In the present action plaintiff claims that, since the pump patent was valued at $8 million by the parties to the sale, that figure represented a "royalty," of which he was entitled to 50%, or $4 million, under the 1976 agreement. During trial the parties, with the active encouragement of the court, orally agreed in principle to a settlement under which defendant Dean Kamen would pay plaintiff 3% of the net sales price of all future sales by Baxter of the pumps covered by the patent plus the difference between $9 per pump, which plaintiff had been receiving, and 3% of the net sales of the patented pumps going back to 1975. In colloquy regarding these terms defendants' counsel stated to the court, "There can be no assurance of what is going to happen in the future. . . . It's unpredictable." One of the basic terms of the proposed settlement was a disclaimer by the defendants of any warranty regarding future sales of pumps covered by the patent.
On September 30, 1983, just 10 days after the parties had reached their agreement in principle, defendants' counsel sent to plaintiff's counsel a draft of the proposed Settlement Agreement which disclosed that:
"There are in existence plans which, if and when successfully consummated, will replace the entire existing pump line with drug infusion pumps of advanced designs which are not within the claims of U.S. Patent No. 3,858,581. . . ."

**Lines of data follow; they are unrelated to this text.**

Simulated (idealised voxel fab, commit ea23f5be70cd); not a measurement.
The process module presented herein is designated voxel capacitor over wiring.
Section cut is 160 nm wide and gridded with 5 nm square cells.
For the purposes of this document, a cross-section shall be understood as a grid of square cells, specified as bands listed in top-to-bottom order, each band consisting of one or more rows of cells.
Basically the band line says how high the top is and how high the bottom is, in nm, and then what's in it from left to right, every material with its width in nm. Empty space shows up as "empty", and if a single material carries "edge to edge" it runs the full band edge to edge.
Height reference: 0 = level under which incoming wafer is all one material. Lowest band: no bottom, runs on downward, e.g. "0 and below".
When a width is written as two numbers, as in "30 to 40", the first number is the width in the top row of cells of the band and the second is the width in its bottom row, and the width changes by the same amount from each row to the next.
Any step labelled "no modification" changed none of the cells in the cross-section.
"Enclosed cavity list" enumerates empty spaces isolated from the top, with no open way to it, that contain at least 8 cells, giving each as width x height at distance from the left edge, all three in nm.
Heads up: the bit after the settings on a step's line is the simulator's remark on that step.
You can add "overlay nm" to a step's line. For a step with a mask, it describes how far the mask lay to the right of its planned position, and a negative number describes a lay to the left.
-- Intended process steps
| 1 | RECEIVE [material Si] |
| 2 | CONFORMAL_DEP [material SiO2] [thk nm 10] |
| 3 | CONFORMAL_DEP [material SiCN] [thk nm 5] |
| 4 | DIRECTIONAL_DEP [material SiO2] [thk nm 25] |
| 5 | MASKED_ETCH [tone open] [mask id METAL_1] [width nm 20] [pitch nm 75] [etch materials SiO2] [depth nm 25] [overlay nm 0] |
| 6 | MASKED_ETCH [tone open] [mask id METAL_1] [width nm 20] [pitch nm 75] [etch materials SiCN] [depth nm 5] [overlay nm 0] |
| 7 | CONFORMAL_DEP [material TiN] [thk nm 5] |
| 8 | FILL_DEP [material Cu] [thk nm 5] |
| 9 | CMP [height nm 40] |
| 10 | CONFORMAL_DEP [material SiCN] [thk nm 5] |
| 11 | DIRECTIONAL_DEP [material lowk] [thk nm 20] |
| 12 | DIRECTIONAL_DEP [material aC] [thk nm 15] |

Similarly, in a letter dated November 3, 1983, defendants' counsel wrote that
" During the past 18 months a significantly advanced new pump was designed. This new pump, dubbed the Pumpette, Model 8-MP, is now fully tooled and its custom integrated circuits are now being received. The Pumpette . . . does not utilize or infringe Patent #3858581. Announcement and release of this pocket-sized new product is currently scheduled for late 1983. Obviously, the Pumpette is not covered by the new agreement and will yield no payment to Dr. Rothenberg. It is reasonable to expect that availability of the Pumpette will quickly eliminate what little demand exists for the 6C, 6C-U100 and the 6MP." (Emphasis added).
Plaintiff thereupon charged that he had been misled into accepting in principle the basic settlement terms by the defendants' failure to advise him of these advanced plans to market a new pump which would render his right under the proposed settlement to 3% of future sales of patented pumps close to worthless. He asserts that the defendants' statement at the time of the settlement discussions that the level of future sales of the patented pumps was "unpredictable" was false for the reason that they then could predict at that time that the volume of future sales would shortly drop to nothing because of the impending introduction of the superseding model.
It is basic that "a settlement contract or agreement, like any other, may be attacked on grounds that it was procured by fraud," First National Bank of Cincinnati v. Pepper, 454 F.2d 626, 632 (2d Cir. 1972). The plaintiff has raised a colorable claim that the agreement at issue was obtained by defendants' assertions that "one cannot predict the future" when in fact the defendants were able to predict the future, or at least one relevant aspect of it. In denying plaintiff's motion to reopen the case, the district court stated that there had been no fraud because "I don't know of anything in the settlement, and you haven't suggested anything that says Mr. Kamen or whoever wasn't entitled to design around the patent." (412a). However, "designing around the patent" is not the alleged fraud in this case; the alleged fraud stems from defendants' arguably false statement that the volume of future sales was unpredictable when they had information indicating that the volume would shortly decline because of the technological obsolescence of the patented pump. In addition, plaintiff contends that in representing falsely that the future volume of sales was unpredictable, defendants owed a duty at the time of the settlement negotiations to disclose the prospective sharp volume decline, which would have led him to reject the proposed settlement.
Under these circumstances a hearing is necessary to determine what knowledge the defendants had as of September 20, 1983, the date of the settlement, regarding then existing plans to replace the patented pumps with a new design that would sharply eliminate demand for the former and the extent of the disclosure, if any, to the plaintiff. If the court finds that defendants' statements were fraudulent it must then determine whether that fraud induced the plaintiff's acceptance of the terms of settlement.
Accordingly, the case is remanded to the district court for an evidentiary hearing on the ...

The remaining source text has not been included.